Infrastructure Chaining

Infrastructure chaining leverages the relationships between highly connected datasets to build out an investigation. This process is the core of threat infrastructure analysis and allows organizations to surface new connections, group similar attack activity and substantiate assumptions during incident response.

Infrastructure chaining

Prerequisites

  1. Review Microsoft Defender Threat Intelligence (Defender TI)’s Data sets overview article
  2. Review Microsoft Defender Threat Intelligence (Defender TI)’s Searching and pivoting how-to article

All you need is a starting point...

We see attack campaigns employ a wide array of obfuscation techniques such as simple geo filtering to complex tactics like passive OS fingerprinting. This can potentially stop a point in time investigation in its tracks. The screenshot above highlights the concept of infrastructure chaining. With our data enrichment capability, we could start with a piece of malware that attempts to connect to an IP address (possibly a C2). That IP address may have hosted an SSL cert that has a common name such as a domain name. That domain may be connected to a page that contains a unique tracker in the code, such as a NewRelicID or some other analytic ID we may have observed elsewhere. Or, perhaps the domain may have historically been connected to other infrastructure that may shed light on our investigation. The main takeaway is that one data point taken out of context may not be especially useful but when we observe the natural connection to all this other technical data, we can start to stitch together a story.

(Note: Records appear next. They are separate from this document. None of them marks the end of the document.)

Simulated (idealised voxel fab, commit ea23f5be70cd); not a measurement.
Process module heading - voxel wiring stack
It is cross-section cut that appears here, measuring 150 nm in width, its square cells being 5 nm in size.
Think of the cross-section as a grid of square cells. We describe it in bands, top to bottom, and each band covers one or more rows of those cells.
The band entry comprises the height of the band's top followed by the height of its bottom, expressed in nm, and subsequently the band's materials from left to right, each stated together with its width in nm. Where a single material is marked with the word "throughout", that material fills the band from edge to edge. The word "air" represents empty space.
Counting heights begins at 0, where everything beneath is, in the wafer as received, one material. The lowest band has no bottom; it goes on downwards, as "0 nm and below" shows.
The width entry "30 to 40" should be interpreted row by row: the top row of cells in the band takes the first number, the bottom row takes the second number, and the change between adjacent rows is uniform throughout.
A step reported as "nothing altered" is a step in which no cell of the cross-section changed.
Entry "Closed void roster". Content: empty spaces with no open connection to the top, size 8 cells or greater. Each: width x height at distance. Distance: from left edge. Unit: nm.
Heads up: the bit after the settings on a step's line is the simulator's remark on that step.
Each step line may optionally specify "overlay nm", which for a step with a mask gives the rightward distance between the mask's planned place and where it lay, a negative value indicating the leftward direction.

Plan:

An adversary’s outside-In perspective

An adversary’s outside-in perspective enables them to take advantage of your continually expanding web and mobile presence that operates outside of your firewall.

Approaching and interacting with the web and mobile properties as a real user enables Microsoft’s crawling, scanning, and machine-learning technology to disarm adversaries’ evasion techniques by collecting user session data, detecting phishing, malware, rogue apps, unwanted content, and domain infringement at scale. This helps deliver actionable, event-based threat alerts and workflows in the form of threat intelligence, system tags, analyst insights, and reputation scores associated with adversaries’ infrastructure.

As more threat data becomes available, more tools, education, and effort are required for analysts to understand the data sets and their corresponding threats. Microsoft Defender Threat Intelligence (Defender TI) unifies these efforts by providing a single view into multiple data sources.